Max Fisher 345 Views Jul 22, 2010

Yesterday we explored the argument, made by Foreign Policy's David Rothkopf, that U.S. Tea Party protesters should move to Pakistan. Rothkopf's satirical point was that the Tea Party agenda could find much to like in Pakistan: Guns are everywhere, taxes are frequently avoided, religion is prevalent, and foreign immigrants are unpopular. But U.S.-based Pakistani blogger and analyst Kalsoom Lakhani doesn't find Rothkopf's comparison at all amusing.

Lakhani takes issue with Rothkopf's flippant treatment of all 170 million Pakistanis as uniformly gun-toting, tax evading religious zealots. "Is Rothkopf being facetious? Of course. Was he successful? Not really," she writes. She singles out his comment that Pakistan is rooted in "the values and outlook of centuries ago" as misguided and wrong.

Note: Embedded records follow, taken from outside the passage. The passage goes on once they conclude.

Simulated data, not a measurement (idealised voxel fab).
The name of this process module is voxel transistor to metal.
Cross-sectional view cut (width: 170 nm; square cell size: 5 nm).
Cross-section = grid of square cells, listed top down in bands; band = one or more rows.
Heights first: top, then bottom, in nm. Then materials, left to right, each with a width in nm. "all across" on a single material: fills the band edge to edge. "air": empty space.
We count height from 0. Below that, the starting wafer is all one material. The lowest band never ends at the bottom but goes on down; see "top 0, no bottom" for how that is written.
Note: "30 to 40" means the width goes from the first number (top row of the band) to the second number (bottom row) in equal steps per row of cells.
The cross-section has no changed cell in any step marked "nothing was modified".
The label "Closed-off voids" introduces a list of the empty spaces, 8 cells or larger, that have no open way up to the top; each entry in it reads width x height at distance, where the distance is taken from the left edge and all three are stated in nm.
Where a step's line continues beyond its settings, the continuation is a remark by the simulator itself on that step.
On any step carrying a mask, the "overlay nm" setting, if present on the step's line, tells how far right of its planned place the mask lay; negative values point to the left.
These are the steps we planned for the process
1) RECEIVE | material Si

I am not denying that Pakistan as a whole tilts more right of center, (when I asked the Twitterverse to weigh in on the issue of Pakistan’s right-wing, @umairjav noted that politically it’s about 30-35 percent right-wing, and about 95 percent socio-culturally right-wing). Regimes in the last 40 years have also approved legislation that have increasingly legitimized intolerance and violence towards Pakistan’s minorities, and the paranoia among the 'right wing' has been discussed at length. But to paint an entire country with the same brushstroke as a right-wing socio-political movement? That’s offensive.
She is joined by journalist Alexander Lobov, who writes of Rothkopf's piece: "[p]roblem is that it's really poorly written, primitive satire with less nuance than Sarah Palin's policy platform." Lakhani has a suggestion of her own: "Maybe the better solution would be for Pakistan’s militants to run away with American Tea Party supporters. That way we're both rid of them."